Brian Jonestown Massacre — Aufheben

We got so much joy out of hearing the first really good album from BJM in a decade, and performing the songs live this summer at 930, Anton Newcombe seemed to have a new lease on his plectrum.  In a weaker field, Aufheben would have made it, for it was in many ways classic Brian Jonestown Massacre.  But it wasn’t a weak field, and they didn’t.
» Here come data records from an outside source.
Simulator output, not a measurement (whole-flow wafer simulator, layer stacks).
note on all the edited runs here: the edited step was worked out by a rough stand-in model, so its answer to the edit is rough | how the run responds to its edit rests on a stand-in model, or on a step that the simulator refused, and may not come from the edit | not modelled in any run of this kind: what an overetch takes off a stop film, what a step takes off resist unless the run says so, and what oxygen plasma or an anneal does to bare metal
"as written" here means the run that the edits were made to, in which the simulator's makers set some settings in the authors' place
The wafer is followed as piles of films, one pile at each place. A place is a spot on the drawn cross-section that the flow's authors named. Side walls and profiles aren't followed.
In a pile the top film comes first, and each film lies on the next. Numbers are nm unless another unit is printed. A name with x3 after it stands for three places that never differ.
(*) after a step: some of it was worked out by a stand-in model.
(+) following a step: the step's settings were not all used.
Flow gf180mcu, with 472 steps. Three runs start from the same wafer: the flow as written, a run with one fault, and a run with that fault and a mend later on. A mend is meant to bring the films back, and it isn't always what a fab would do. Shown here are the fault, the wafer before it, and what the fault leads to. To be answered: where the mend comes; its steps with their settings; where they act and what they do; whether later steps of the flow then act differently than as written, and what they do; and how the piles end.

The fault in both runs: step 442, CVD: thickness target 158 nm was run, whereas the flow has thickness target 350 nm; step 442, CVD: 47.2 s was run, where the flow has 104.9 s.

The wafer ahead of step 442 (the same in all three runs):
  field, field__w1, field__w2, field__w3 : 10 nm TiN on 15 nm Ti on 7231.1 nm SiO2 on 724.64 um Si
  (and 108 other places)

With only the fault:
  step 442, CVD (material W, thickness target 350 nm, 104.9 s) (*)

Alejandro Escovedo — Big Station

Al’s third Tony Visconti-produced album in the last four years was good, but didn’t make the list because it was third-best among those offerings.  It was good, but something’s missing. We love Alejandro, but admit to a minor disillusionment now that, at least on this album, and for the last two or three tours, he’s gotten away from the larger orchestration of multiple guitars, rockin’ cellos, boogeying violins, etc.  This is a guy who for years would come through town each summer playing punk rock with a real band, and then a few months later return with just cellos. And he would rock just as hard with just the cellos. But when he plays punk rock in a pared-down quartet with just bass, Hector Munoz on drums, and a lead guitarist, something that was so magical about the old Alejandro is missing.  We mull the etiology: whether Al feels the need to play the hard rocker, or whether economics keeps him from performing with a larger set of musicians.  All we know is that, now that he is getting perhaps the most sympathetic listen of his career, with the strongest promotion (Hell, he has Bruce watching his back), and even finds his songs played on the radio… NOW is the time to tour with the whole shebang, the cellos and the peddle steel guitar, the violin and double guitars.  What once was the most magical act in rock’n’roll has been pared down to its essentials, but we want him to give us something more.  We want what Al offered all those many years when we dragged friends to see this guy they’d never heard of, only to have them so blown away, they quit their jobs to follow him like Deadheads.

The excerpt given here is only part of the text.